Date Posted: 2006-11-25

Voters turned out in record numbers Sunday to elect Hirokazu Nakaima as Okinawa’s new governor.

The gubernatorial race was close, but voters sent a clear message that Okinawa’s need for a more vibrant economy was more important than battling over U.S. military base realignment issues. Nakaima, who was backed by the Liberal Democratic Party and Komeito, as well as the central Tokyo government, defeated principal opponent Keiko Itokazu by a few votes over 37,000.

The 59-year-old Itokazu, backed by the Communist and Socialist parties, as well as anti-base opposition groups, found that voters are less concerned about the base issues than she had anticipated. Itokazu had waged a vigorous campaign to block the Futenma Marine Corps Air Station move to northern Okinawa from Ginowan City, demanding it be moved outside the prefecture.

A near-record voter turnout of 65.54% topped the 57.22% level of four years ago. Nakaima won with 347,303 votes to Itokazu’s 309,985 votes. A third candidate, Chosuke Yara, picked up only 6,220 votes. He also set his campaign on an anti-bases theme. A close race had been forecast throughout the campaign, with the economy and the military base issues driving the rhetoric.

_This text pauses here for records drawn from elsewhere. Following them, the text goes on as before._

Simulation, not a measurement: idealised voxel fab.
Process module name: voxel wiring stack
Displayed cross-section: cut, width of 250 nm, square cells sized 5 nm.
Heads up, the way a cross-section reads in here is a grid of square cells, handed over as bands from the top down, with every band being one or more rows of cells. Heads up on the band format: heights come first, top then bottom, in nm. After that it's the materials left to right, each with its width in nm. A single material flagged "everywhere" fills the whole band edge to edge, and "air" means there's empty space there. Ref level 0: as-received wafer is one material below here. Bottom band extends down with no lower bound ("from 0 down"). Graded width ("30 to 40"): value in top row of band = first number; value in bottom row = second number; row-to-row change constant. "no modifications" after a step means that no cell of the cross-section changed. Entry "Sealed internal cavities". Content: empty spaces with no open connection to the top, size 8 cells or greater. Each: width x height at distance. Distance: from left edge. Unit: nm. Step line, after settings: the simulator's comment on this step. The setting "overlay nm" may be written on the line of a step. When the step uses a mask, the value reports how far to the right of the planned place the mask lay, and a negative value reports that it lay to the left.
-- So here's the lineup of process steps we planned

Voters didn’t follow the predictions of pollsters, whose surveys showed 60% of Okinawans were opposed to military bases on the island, and who wanted the Futenma move stopped and other bases shut down and the troops moved out. Instead, they chose to heed the words of Nakaima, a former vice governor and Chairman of the Okinawa Chamber of Commerce and Industry, who called for curbing unemployment by creating thousands of new jobs in the construction and information technology industries.

While not pleased with some aspects of the planned new airfield to be built on Camp Schwab in northern Okinawa, Nakaima saw the construction as vital to the local economy, where unemployment sits at eight percent, double the national average. He wants the project moved forward quickly, with Futenma being closed within three years as the new airfield and support facilities are built at an accelerated pace. The U.S. and Japanese governments agreed in May to construct two runways in a V-shape on Camp Schwab by 2014, at which time Futenma would be closed and 8,000 Marines moved from Okinawa to Guam.

“The V-letter type runway is not good,” says Nakaima, “and I prefer (current governor) Keiichi Inamine’s opinion of making a provisional heliport at Henoko.” That puts him at odds with Nago City mayor Yoshikazu Shimabukuro, in whose district the new airfield would be. “I want the new governor to understand our opinion that we agree with the Japanese government,” Shimabukuro says, “that it is a better idea to make the V-letter type airfield”.

Okinawa City voters gave Nakaima a 5,000 vote margin, 31,492 to 26,395. Okinawa sits between the sprawling Kadena Air Base and U.S. Marine bases Camp Foster and Butler. Nago City, in the heart of what is planned to be the Marine Corps’ bases under realignment, gave Nakaima a nearly 4,000 vote plurality, 16,490 to 12,537. Even residents surrounding Camp Hansen, where troop strength will be beefed up, gave Nakaima a nearly two-to-one victory with 3,393 votes to Itokazu’s 1,822. Only in Ginowan City, where Futenma is located, was the tally close. Still, even there Itokazu went down to defeat 21,944 votes to 20,138. Kadena Town also tossed its support behind Nakaima 4,037 to 2,984 votes. Many had thought that Okinawa City, Ginowan City, Kadena Town and Hansen Town would have sent an anti-military message to the government, but that simply did not happen.

Nakaima has pledged to make economic revitalization the cornerstone to his administration. He says Okinawa has between 70,000~80,000 businesses, but must still rely on mainland Japanese companies to accomplish business here. While the current regime generated 40,000 new jobs, Nakaima promises to create more by pushing to make the prefecture a bastion for the information technology.

Strong support for Nakaima’s approach had been given by Prime Minister Shintaro Abe, who had hinted Okinawa’s continued financial support from Tokyo would be better served by Nakaima as governor. Abe, speaking in Hanoi following the Asia Pacific Economic Cooperation forum, told reporters he was “happy to see a good result” from the election.